Union work stoppages have become quite rare in Canada. In the current decade, strikes and lockouts have accounted for less than one-30th of 1 per cent of all working time – down more than 90 per cent from the strike-prone 1970s. The year 2016 set a new postwar low: just 631,870 days lost, breaking the previous record set in 1960 (even though today’s work force is more than /three times bigger). And more of those disputes these days are lockouts – when employers stop production until the workers concede – rather than strikes, when unions take the lead.

Given that context, perhaps it’s not surprising many Canadians have forgotten (or never learned) how these things actually work. Someone who chanced upon a rare picket line might think it’s just a demonstration: protesters gathering to express an opinion. They have the right to demonstrate, but probably should do it politely.

However, picket lines are not demonstrations. Pickets are a form of economic warfare. It’s a process, accepted and protected by the courts and the Charter of Rights, whereby two sides impose costs on each other to compel agreement. The costs to the employer are lost production and profits; the costs to the workers are lost wages. The side that imposes a greater cost of disagreement on the other, while withstanding the costs they incur themselves, is likely to prevail. While not to be taken lightly, occasional work stoppages are a healthy part of normal industrial relations.

A refresher course in the reality of picket lines is now being provided by a small but nasty dispute in Gander, N.L. Thirty-two workers at D-J Composites, an aerospace components manufacturer, were locked out in December, 2016, for rejecting employer demands regarding wages and other contract provisions. The factory was originally built by CHC Helicopter in 1999, supported by provincial subsidies, and was sold in 2012 to new owners headquartered in Kansas (a “right-to-work” state where employers don’t have to bother with unions). The Newfoundland labour board has twice found D-J guilty of bad-faith bargaining, but the company is sticking with its demands and the lockout continues. Worse yet, D-J has hired replacement workers to keep some production going. Full disclosure: the locked-out workers belong to Unifor, the union I used to work for.
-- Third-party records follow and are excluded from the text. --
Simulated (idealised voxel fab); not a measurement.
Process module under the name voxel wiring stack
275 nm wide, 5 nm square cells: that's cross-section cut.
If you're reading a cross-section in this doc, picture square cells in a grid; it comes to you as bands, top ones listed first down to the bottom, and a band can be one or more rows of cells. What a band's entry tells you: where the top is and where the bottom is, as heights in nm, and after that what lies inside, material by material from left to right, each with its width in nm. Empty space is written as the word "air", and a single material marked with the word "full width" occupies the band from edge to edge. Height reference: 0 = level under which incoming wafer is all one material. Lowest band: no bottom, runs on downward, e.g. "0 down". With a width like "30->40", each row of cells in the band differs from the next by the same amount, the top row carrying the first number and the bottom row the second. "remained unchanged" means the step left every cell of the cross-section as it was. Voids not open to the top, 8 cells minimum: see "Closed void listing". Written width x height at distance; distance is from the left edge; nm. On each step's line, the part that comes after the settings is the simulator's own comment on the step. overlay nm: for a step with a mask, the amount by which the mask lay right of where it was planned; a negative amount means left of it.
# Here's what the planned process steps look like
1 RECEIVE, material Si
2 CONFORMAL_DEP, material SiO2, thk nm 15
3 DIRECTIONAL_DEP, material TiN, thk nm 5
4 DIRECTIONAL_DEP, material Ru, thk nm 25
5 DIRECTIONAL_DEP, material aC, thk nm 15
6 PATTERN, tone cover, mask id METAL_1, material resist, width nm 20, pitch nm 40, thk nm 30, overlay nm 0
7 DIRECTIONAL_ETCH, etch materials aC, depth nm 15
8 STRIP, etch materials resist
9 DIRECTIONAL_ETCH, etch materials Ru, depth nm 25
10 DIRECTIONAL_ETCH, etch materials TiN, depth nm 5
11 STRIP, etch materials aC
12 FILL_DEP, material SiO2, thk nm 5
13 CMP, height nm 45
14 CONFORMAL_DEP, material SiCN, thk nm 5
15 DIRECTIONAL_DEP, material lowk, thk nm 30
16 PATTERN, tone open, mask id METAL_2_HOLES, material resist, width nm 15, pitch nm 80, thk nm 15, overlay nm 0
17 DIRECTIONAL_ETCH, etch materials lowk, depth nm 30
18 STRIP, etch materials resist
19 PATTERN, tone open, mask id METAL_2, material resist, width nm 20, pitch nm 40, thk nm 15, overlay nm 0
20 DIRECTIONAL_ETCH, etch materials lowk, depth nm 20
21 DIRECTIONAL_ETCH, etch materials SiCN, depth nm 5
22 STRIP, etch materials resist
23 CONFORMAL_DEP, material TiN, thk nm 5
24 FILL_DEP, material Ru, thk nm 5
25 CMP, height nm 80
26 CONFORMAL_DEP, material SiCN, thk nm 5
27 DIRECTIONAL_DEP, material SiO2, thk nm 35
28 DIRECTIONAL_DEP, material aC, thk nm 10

After 640 days, the employer is clearly hoping the union will just go away. That might work in Kansas, but it won’t happen here. New interest was generated this month, when Unifor released a one-minute video identifying some of the replacements (“scabs,” in union parlance) who drive through the picket line every day. Much hand-wringing occurred over this supposed “bully” tactic – although no less an authority than the Supreme Court has confirmed that a picket line is not a private event and people crossing them have no right to anonymity.

Through 640 emotional days, the picket line has remained peaceful: the only injury was a union member hit by a vehicle charging through the line during a snowstorm. But genuine economic violence is being done every day to 32 workers separated from their livelihoods by an aggressive employer. The employer’s position is all the stronger when it can hire others to keep working for less – but no replacement worker should ever think they can participate in that process without facing scrutiny or challenge.

Ironically, Newfoundland Premier Dwight Ball has a promising solution to this mess sitting right on his desk, in the form of recommendations from an Industrial Inquiry Commission convened by the provincial government in 2010 following a long dispute at Vale’s nickel operations in Voisey’s Bay. Headed by labour lawyer John Roil, and advised by Prof. Gregor Murray, labour-relations specialist at the University of Montreal, the commission recognized the traditional balance of power between employers and workers has been disrupted by the power and flexibility exercised by global corporations. They recommended modernizing labour law to ensure foreign firms understand and respect Canadian practices. They also proposed a fallback mechanism to arbitrate settlements in intractable disputes, so long as certain conditions are met, including failure to bargain in good faith.

Those sensible recommendations were never implemented, but they were tailor-made to prevent long work stoppages such as this one. Prohibiting replacement workers – especially during management-led lockouts – would also promote faster settlements; British Columbia and Quebec already do this. In the end, provincial intervention of some kind is essential to end this conflict.

The D-J Composites lockout, while small, is a telling reminder that employers hold the upper hand in most modern industrial disputes – and Canadian labour law has failed to address this imbalance. Economists and politicians alike bemoan persistently weak wage growth and stagnant household incomes. But this nasty little quarrel reveals exactly why this is happening. Governments across the country, starting with Mr. Ball’s, should watch and learn.